About
Rarely do social constructs survive as long and with as few changes as the timekeeping units originally devised by the Babylonians around the 6th century BCE. Their seven-day week associated each day with one of the celestial bodies visible to the naked eye—the Sun, the Moon, Mars, Mercury, Jupiter, Venus, and Saturn. While the etymologies of the days’ modern names are slightly more complex, each can be traced back to the naming scheme of the Babylonian week. For instance, the Latin term "dies Lunae" refers to the day of the Moon. This was adopted as "Monandæg" in Old English, which became Monday in modern English. Despite thousands of years separating their inception and the present, the functionality and arrangement of the days of the week have remained largely consistent in western society.
Social constructs like the days of the week are a fundamental part of a given society. They enable concise and effective communication, producing a narrow lens through which reality is perceived and understood across generations. For thousands of years, civilizations have refuted a bartering system based on the intrinsic worth of material goods, instead opting to arbitrarily create and assign value through the closely regulated use of otherwise worthless objects like coins or bills. Modern economics are even more extreme—an individual’s worth and socioeconomic standing is assessed using purely theoretical quantities of socially-constructed units of currency. In such an information-based system, the very existence of the economy is entirely contingent on silent, mutual agreement between participating members of society. It is not physically real; it is a social construct, no more inherently important than the calendar.

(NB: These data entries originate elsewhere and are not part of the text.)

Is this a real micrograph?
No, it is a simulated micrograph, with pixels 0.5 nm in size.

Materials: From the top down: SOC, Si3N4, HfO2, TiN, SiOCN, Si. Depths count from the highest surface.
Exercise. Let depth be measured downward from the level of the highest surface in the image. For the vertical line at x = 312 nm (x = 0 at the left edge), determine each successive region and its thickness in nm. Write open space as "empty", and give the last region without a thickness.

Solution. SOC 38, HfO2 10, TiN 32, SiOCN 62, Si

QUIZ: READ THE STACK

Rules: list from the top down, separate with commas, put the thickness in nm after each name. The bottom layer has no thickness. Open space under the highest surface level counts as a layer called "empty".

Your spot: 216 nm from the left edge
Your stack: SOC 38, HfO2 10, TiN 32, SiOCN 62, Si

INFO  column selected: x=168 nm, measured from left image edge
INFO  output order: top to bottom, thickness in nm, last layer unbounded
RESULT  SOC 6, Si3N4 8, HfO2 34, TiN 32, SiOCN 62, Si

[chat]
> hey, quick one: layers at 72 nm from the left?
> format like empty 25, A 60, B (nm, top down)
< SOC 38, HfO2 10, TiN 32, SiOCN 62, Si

Wealth, gender, sexuality, race, ethnicity, religion, and all other conceivable differences between demographics, are qualities without objective meaning, devised and granted importance by a society. A human's entire sense of identity and role within society is transient, consisting of ideas established by people and propagated with language. The term "status quo" refers to the collection of social constructs and norms that comprise society at a given point, where each construct serves as the momentarily standard way of thinking, understanding, or being. A status quo is only thought into existence and allowed to preside over society, where it dictates what people consider regular.
Certain social attitudes have endlessly presided over and actively endangered the lives of those marginalized by the contemporary status quo. The Thursday Council was established to foster a community among friends affected by and standing against these norms. We seek to bring awareness to social issues and inequalities like gender, sexuality, race, and of course, the Gregorian calendar and Babylonian week. After all, neither was made universal due to their efficiency or neutrality (of which both lack), but as yet another byproduct of mass cultural imperialism and subjugation by European, Christian state powers.
As the name implies, the Thursday Council formally uses a different system of timekeeping. It isn't necessarily perfect (and it doesn't aim to be), but is generally culturally neutral.
The Thursday week includes seven days, each called Thursday and numbered one to seven. The week begins on Thursday 1 and ends on Thursday 7. As per the specifications of decimal time, originally from the French Republican calendar used in France from 1794 to 1800, each day includes 10 hours. Each hour is 100 minutes, and each minute is 100 seconds. For parity with standard time, 0:00 aligns with UTC 00:00. Therefore:
| decimal | 24-hour UTC | 12-hour UTC |
|---|---|---|
| 0:00 | 00:00 | 12:00 a.m. |
| 1:00 | 02:24 | 2:24 a.m. |
| 2:00 | 04:48 | 4:48 a.m. |
| 3:00 | 07:12 | 7:12 a.m. |
| 4:00 | 09:36 | 9:36 a.m. |
| 5:00 | 12:00 | 12:00 p.m. |
| 6:00 | 14:24 | 2:24 p.m. |
| 7:00 | 16:48 | 4:48 p.m. |
| 8:00 | 19:12 | 7:12 p.m. |
| 9:00 | 21:36 | 9:36 p.m. |
Naturally, Thursday time does not include time zones, and the time is universal regardless of geographic location.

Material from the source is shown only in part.